1. ## lim (1+1/x)^x

I need a proof that lim(1+1/x)^x=e.
We defined that e=lim(1+1/n)^n and I need to prove that it's same for x (real number).
Thanks.

2. ## Re: lim (1+1/x)^x

The question seems trivial, as:

$\lim_{n\rightarrow \infty }\left ( 1+\frac{1}{n} \right )^{n}=e$

Is the exact same statement as:

$\lim_{x\rightarrow \infty }\left ( 1+\frac{1}{x} \right )^{x}=e$

Just let n = x.
$n \epsilon \mathbb{R}$
$x \epsilon \mathbb{R}$

Though, this also seems trivial.. Even if they were integers or natural numbers, it would still approach the value of 'e' as the limit went to infinity.

Have you done the proof for the 'n' in class?

3. ## Re: lim (1+1/x)^x

The question seems trivial, as:
$\lim_{n\rightarrow \infty }\left ( 1+\frac{1}{n} \right )^{n}=e$
Is the exact same statement as:
$\lim_{x\rightarrow \infty }\left ( 1+\frac{1}{x} \right )^{x}=e$
Just let n = x.
$n \epsilon \mathbb{R}$
$x \epsilon \mathbb{R}$
Though, this also seems trivial.. Even if they were integers or natural numbers, it would still approach the value of 'e' as the limit went to infinity.
That is no proof. Real numbers are not all integers.

To do this we need to have two additional facts: assume that $x\ge 1$ then
$\\1)~\lim_{n\rightarrow \infty }\left ( 1+\frac{1}{n+1} \right )^{n}=e\\\\2)~\lim_{n\rightarrow \infty }\left ( 1+\frac{1}{n} \right )^{n+1}=e$

Now use the floor function (greatest integer function): $\left\lfloor x \right\rfloor \leqslant x < \left\lfloor x \right\rfloor + 1$.
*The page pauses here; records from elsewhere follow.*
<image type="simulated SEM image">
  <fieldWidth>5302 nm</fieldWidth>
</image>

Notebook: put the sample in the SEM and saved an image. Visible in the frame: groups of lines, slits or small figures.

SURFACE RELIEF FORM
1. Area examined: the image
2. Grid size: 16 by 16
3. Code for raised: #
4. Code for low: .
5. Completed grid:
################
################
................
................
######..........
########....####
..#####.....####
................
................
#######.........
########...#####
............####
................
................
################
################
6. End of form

Thus $\left( {1 + \frac{1}{{\left\lfloor x \right\rfloor }}} \right) \geqslant \left( {1 + \frac{1}{x}} \right) \geqslant \left( {1 + \frac{1}{{\left\lfloor x \right\rfloor + 1}}} \right)$

So ${\left( {1 + \frac{1}{{\left\lfloor x \right\rfloor }}} \right)^{\left\lfloor x \right\rfloor + 1}} \geqslant {\left( {1 + \frac{1}{x}} \right)^x} \geqslant {\left( {1 + \frac{1}{{\left\lfloor x \right\rfloor + 1}}} \right)^{\left\lfloor x \right\rfloor }}$

4. ## Re: lim (1+1/x)^x

We know that:

$\lim_{n\rightarrow \infty }\left ( 1+\frac{1}{n} \right )^{n} = \lim_{n\rightarrow \infty } e^{\ln{\left( 1+\frac{1}{n} \right)^{n}}}$

$\text{Let } N = \frac{1}{n}$

and as $n \rightarrow \infty$ so $N \rightarrow 0$

$\therefore \lim_{n\rightarrow \infty } e^{\ln{\left( 1+\frac{1}{n} \right)^{n}}} = \lim_{N\rightarrow 0 } e^{\ln{\left( 1+N \right)^{\frac{1}{N}}}}$

\begin{align*}\lim_{N \rightarrow 0 } e^{\ln{(1+N)^{1/N}}} =& \lim_{N \rightarrow 0 } e^{\frac{\ln{(1+N)}}{N}}\\=& e^{\lim_{N \rightarrow 0} \frac{\ln{(1+N)}}{N}}.......[\text{by power rule of limit}]\end{align*}

Using I'Hopital's rule:

$\lim_{N \rightarrow 0} \frac{\ln{(1+N)}}{N} = \lim_{N \rightarrow 0} \frac{\frac{1}{1+N}}{1} = 1$

$\lim_{n\rightarrow \infty }\left ( 1+\frac{1}{n} \right )^{n} = e^{1} = e$

$\text{Q.E.D}$

5. ## Re: lim (1+1/x)^x

Originally Posted by x3bnm
$\lim_{n\rightarrow \infty }\left ( 1+\frac{1}{n} \right )^{n} = e^{1} = e$

@x3bnm, Did you read the OP?
Had you, you would have noted that the fact that $\lim_{n\rightarrow \infty }\left ( 1+\frac{1}{n} \right )^{n}=e$ was never in question.
In fact, the OP stipulates that is the definition of $e$.

The you are asked to show that ${\lim _{x \to \infty }}{\left( {1 + \frac{1}{x}} \right)^x} = e$.

6. ## Re: lim (1+1/x)^x

Originally Posted by Plato
@x3bnm, Did you read the OP?
Had you, you would have noted that the fact that $\lim_{n\rightarrow \infty }\left ( 1+\frac{1}{n} \right )^{n}=e$ was never in question.
In fact, the OP stipulates that is the definition of $e$.

The you are asked to show that ${\lim _{x \to \infty }}{\left( {1 + \frac{1}{x}} \right)^x} = e$.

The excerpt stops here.